15 GLM Overview

15.1 Data consists of observations of variables

Rectangular format:

  • rows: one per observation/observational unit (person, thing observed)
  • columns: one per variable (measurement made/recorded)

15.1.1 Variable Roles

Often we will divid up variables into predictor or explanatory varaibles and predicted or response variables. This indicates that we want to use our model to help us predict the values of some variables given the values of other variables.

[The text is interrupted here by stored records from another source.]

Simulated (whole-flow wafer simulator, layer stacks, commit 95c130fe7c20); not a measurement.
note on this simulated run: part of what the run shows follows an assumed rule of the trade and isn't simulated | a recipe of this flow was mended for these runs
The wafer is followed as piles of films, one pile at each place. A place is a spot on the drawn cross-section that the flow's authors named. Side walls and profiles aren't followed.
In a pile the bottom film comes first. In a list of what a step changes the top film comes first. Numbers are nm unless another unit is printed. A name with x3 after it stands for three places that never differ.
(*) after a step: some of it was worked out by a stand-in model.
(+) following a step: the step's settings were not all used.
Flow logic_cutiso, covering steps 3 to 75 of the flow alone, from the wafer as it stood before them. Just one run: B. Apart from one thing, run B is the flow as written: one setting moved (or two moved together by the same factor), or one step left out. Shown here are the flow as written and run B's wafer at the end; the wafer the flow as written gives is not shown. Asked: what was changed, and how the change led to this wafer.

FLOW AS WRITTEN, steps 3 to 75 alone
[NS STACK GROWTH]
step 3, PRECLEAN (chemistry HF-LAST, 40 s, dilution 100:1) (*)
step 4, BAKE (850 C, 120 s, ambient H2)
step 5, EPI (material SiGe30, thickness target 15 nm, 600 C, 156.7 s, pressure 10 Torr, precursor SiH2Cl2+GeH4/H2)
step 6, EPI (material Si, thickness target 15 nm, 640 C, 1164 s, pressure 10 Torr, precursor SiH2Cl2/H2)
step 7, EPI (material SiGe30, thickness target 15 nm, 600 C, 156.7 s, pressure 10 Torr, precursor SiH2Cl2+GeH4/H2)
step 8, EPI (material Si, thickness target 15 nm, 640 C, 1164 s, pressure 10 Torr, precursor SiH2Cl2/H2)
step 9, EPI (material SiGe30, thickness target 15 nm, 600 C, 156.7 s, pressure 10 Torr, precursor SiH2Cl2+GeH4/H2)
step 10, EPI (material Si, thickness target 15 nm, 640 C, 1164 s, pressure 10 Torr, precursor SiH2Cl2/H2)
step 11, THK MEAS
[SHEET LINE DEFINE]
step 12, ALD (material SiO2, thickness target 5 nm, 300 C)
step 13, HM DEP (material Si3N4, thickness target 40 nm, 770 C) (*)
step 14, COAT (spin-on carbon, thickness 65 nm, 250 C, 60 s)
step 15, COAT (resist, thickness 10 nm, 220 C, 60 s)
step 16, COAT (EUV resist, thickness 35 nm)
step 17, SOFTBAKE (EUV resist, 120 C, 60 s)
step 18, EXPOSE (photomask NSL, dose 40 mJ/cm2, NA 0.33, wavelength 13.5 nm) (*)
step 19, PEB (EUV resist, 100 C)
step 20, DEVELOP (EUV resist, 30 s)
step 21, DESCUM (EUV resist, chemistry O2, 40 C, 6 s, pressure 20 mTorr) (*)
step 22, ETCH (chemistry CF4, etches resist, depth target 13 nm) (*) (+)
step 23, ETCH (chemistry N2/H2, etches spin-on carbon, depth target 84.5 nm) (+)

Example: How does a college predict success based on high school GPA and SAT/ACT scores?

15.1.2 Types of Variables

scale metric? continuous/discrete
ratio M C
interval M C
count M D
ordinal - D
nominal - D

dichotymous variables are variables that only take on two values. They are a bit of a special case (which we have already dealt with) because (a) they are simpler, and (b) the ordinal/nominal distinction doesn’t really matter.

More the most part, we will treat ratio and interval variables the same way, the important distinctions for us become

  • metric, count, dichotymous, ordinal, nominal

We also have the option of not having a predictor variable. That gives us \(6 \cdots 5 = 30\) combinations of predictor and predicted variables types – so 30 types of models that have a single predictor and a single predicted variable. (Using 1 to represent no predictor – ie, all observations are in one group – we can denote these as follows

  • dichotymous ~ 1
  • dichotymous ~ dichotymous
  • metric ~ 1
  • metric ~ dichotyous
  • metric ~ metric
  • metric ~ ordinal
  • etc, etc, etc.

We have already handled the first two (one coin and two coins examples). Over the rest of the semester will continue down the list adding new cobminations of predictor and predicted.

Multiple predictors can be handled (for the most part) by combining ideas from the 2-variable models.

15.2 GLM Framework

First try: \(y = h(x_1, x_2, \dots, x_k)\)

  • but we don’t expect the predictors to exactly determine the response, so this is doomed to fail.

Second try: \(y \sim h(x_1, x_2, \dots, x_k)\)

  • predictors determine a distribution for response.

  • this is essientially what we will do, but we will refine things a bit
    • this isn’t always the easiest way to think about things
    • it’s awkward to have \(h\) return a distribution
    • some features of the distribution will be determined outside of \(h\)
    • so \(h\) will tell us something about the distribution, but maybe not everything
  • we have already seen this in action: Alice and Bob shooting free throws (or Reginald and Tony throwing at a target).

    • predictor: the subject (Alice or Bob) [dichotymous]
    • response: hit or miss [dichotymous]
    • distribution: Bernoulli with \(\theta\) determined by the subject.
    • \(h(Alice) = \theta_1\); \(h(Bob) = \theta_2\)

(Generalized) Linear models restrict the form of \(h\):

  • one predictor variable: \(h(x) = \beta_0 + \beta_1 x\).
  • multiple predictor variables: \(h(x) = \beta_0 + \beta_1 x_1 + \beta_2 x_2 + \cdots \beta_k x_k\).
    • \(x = \langle x_1, x_2, \dots, x_k \rangle\).
    • If you are familiar with linear algebra, \(\beta_1 x_1 + \beta_2 x_2 + \cdots \beta_k x_k = \beta \cdot x\) is just the dot product of a vector of \(\beta\)’s with a vector of \(x\)’s.
  • to emphasize that \(h()\) is a linear function, we will also denote it \(\mathrm{lin}()\) to indicate that it is “some linear function of the precictor(s).”

  • transformed predictors: Since expression like \(x^2\) or \(\log x\) are just new variables, the system easily accomodates transformations of the predictors

  • link (and inverse link) functions expand the model pallette by adding transformations of \(y\)

    \[\begin{align*} f(y) &= \mathrm{lin}(x)\\ y &= g(\mathrm{lin}(x)) \end{align*}\]

    • \(f\) is called the link function because it links \(y\) to a linear funciton.
    • \(g\) is called the inverse link function.
    • Kruschke sometimes just calls them both the link function since they come in pairs and it is usually clear which of \(f\) and \(g\) is meant.

Nonlinear models use an \(h()\) that is not linear. It is not harder to work with nonlinear models than with linear models in JAGS or Stan, although they may be more difficult to interpret depending on the form of \(h()\).